[torquedev] cpuset support
Chris Samuel
csamuel at vpac.org
Fri Nov 16 00:22:12 MST 2007
On Tue, 13 Nov 2007, Garrick Staples wrote:
> Here's what we came up with...
Just to capture some of the other aspects of this that myself, Garrick
and Craig have been discussing about at SC'07. None of this is set
in stone and discussion is encouraged!
0) If we create the cpusets for a job prior to the prologue running
then cluster admins are able to use this to modify the cpus
allocated. This is _probably_ a bad thing as it seems that the
right place to change this decision is probably in the scheduler.
However, we should probably work out what to do about this - do we
check the cpusets after the prologue to record any changes and report
those back so that the scheduler can update its view of the world or
do we instead make the cpusets *after* the job has started to prevent
this happening in the first place ?
1) If we are using cpusets then the concept of load average to work
out how busy a node is goes out the window.
This is because if a user submits a 1 cpu job which then fires off 20
processes by accident all those processes will be confined to 1 core,
so the scheduler could use the other cores in the knowledge that they
are unaffected by the rogue CPU usage.
This could make life easier for the scheduler if it knows that cpusets
are enabled on this node.
2) The pbs_mom can easily tell at startup whether cpusets are enabled
by checking for the presence of the cpuset pseudo-filesystem
in /proc/filesystems - we won't try and second guess the admin and
load the kernel module if it's missing either.. :-)
This fact could be exported dynamically as a node property.

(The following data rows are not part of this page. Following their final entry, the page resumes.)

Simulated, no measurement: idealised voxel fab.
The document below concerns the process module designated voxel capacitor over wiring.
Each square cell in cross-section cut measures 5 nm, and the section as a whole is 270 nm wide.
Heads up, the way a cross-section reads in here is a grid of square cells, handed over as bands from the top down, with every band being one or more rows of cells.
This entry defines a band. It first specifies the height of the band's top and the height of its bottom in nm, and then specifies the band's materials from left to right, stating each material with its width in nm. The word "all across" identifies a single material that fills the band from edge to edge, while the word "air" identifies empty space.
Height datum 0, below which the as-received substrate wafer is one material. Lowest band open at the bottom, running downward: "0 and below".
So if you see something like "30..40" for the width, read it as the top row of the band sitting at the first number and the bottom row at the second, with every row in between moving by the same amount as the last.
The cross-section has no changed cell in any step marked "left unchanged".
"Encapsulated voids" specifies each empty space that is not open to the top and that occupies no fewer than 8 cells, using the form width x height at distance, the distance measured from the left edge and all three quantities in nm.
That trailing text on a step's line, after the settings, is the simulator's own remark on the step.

3) We need some way for the pbs_mom to advertise the organisation of
which core is in which socket, and possibly higher levels of NUMA
organisational awareness for systems such as the Altix, so that the
scheduler can make decisions based upon this.
4) To do this we need to be able to work out from what is in /proc how
the system is arranged (and be able to handle the various layouts on
different architectures and kernel versions).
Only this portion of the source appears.